Great Plains Studies, Center for

 

Date of this Version

Winter 2007

Citation

Great Plains Quarterly Vol. 27, No. 1, Winter 2007, pp. 39-54.

Comments

Copyright 2007 by the Center for Great Plains Studies, University of Nebraska-Lincoln

Abstract

HISTORIOGRAPHY: MYTH FOR ENLIGHTENMENT

Noted historians Will and Ariel Durant have outlined the importance of knowing, understanding, and celebrating history as a valuable heritage. They call historiography "an industry, an art, and a philosophy-an industry by ferreting out the facts, an art by establishing a meaningful order in the chaos of the materials, a philosophy by seeking perspective and enlightenment." A true evaluation of the history of the American West is an important consideration for Americans, because as the Durants claim, there is much to gain from a proper understanding of it. In order to gain perspective and enlightenment from an understanding of the peoples of the past, particularly Native Americans, whose way of life had been all but obliterated by the coming of white settlers, we must delve into past events and consider their impact on the culture and norms of contemporary society. If we are to gain a philosophic understanding of history, as the Durants insist that we must, then there must be those historians among us who diligently produce a reliable manifestation of that understanding.

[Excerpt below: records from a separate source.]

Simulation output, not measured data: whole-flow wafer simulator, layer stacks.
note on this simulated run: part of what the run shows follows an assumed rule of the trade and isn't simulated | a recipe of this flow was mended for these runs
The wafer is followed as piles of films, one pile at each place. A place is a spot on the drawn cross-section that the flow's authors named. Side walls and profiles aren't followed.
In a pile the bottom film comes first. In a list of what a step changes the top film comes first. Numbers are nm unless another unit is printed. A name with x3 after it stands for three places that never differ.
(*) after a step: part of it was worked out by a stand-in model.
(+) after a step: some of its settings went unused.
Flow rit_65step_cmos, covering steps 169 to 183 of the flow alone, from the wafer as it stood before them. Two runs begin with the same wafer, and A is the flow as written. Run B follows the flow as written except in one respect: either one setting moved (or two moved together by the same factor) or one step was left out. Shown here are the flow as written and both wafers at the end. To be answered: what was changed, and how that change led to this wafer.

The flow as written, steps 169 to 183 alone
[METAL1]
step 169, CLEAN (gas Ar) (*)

Robert Dorman categorizes what Mari Sandoz does in this regard as "myth-making." His conception of myths is that they are "not make-believe constructs debunked by 'true' life ... [but] instead, ordered, value-laden symbols and narratives communally shared and transmitted, that interpret an irrational world and provide guideposts for action within it." He considers Mari Sandoz a regionalist in the sense that she was able to take the events and substance of the western frontier and make them accessible to readers. He writes: "Regionalism, simultaneously an art and a religion, recovered the folk from the past as pure myth: the 'high traditions' of the regionalist civic religion. This myth-making recovery was ... a self-conscious procedure of cultural reconstruction." Sandoz provided a manifestation of historical events for her readers that went beyond a mere recitation of facts and ideas; in fact, her works consciously sought, as the Durants have noted all historiography should, to bring enlightenment and perspective to history. Her biographical books took liberties with standard elements of historical writing by partially fictionalizing conversations and events so that the symbols of culture could be read and evaluated. Betsy Downey points out that other historians considered these fictionalizations to be "serious flaws" in that they lacked the normal documentation needed for academic writing, that Sandoz was "terse" about providing bibliographies, and that only she could track the sources of her writing. Despite these criticisms, Julie Des Jardins acknowledges that Sandoz and other women like her had produced, from the margins of historical writing, "the hidden pasts of western women and native groups whose lives were irretrievable through traditional records alone." Downey acknowledges that Sandoz "deliberately sought to correct the biases and to eliminate the omission that characterized traditional Western histories, particularly in her Indian histories," and in this respect her writing could be valuable because of this "interpretive approach."

Sandoz's works were produced to bring about a new perception of the events of the past and to shape the attitudes and actions of those who would read her work. Downey contends that Sandoz's agenda was such that she exhibited a "bias" that reflected her social conscience identified with the "Populist/Progressive/New Deal political tradition."

The criticism of Sandoz's works alleged, according to Downey, that they were "perspectivist" and "one-sided," sometimes "distorted, by time and by language problems," and dominated by the ideas of historians such as Frederick Jackson Turner, who believed that "complete scientific objectivity could not be reached and that historians naturally interpreted the past in light of their own experiences and the issues of their day." Sandoz confronted social injustices experienced by women, cultural minorities, and the poor, including farmers in the Great Plains, and in a broader sense her interpretation of the past was influenced by the atrocities of two world wars, a catastrophic economic depression in the United States, and the diminishing population and marginalization of American Indians. Her fictional and historical works championed the marginalized and dealt with issues that were important to her within the context of the events of the early twentieth century.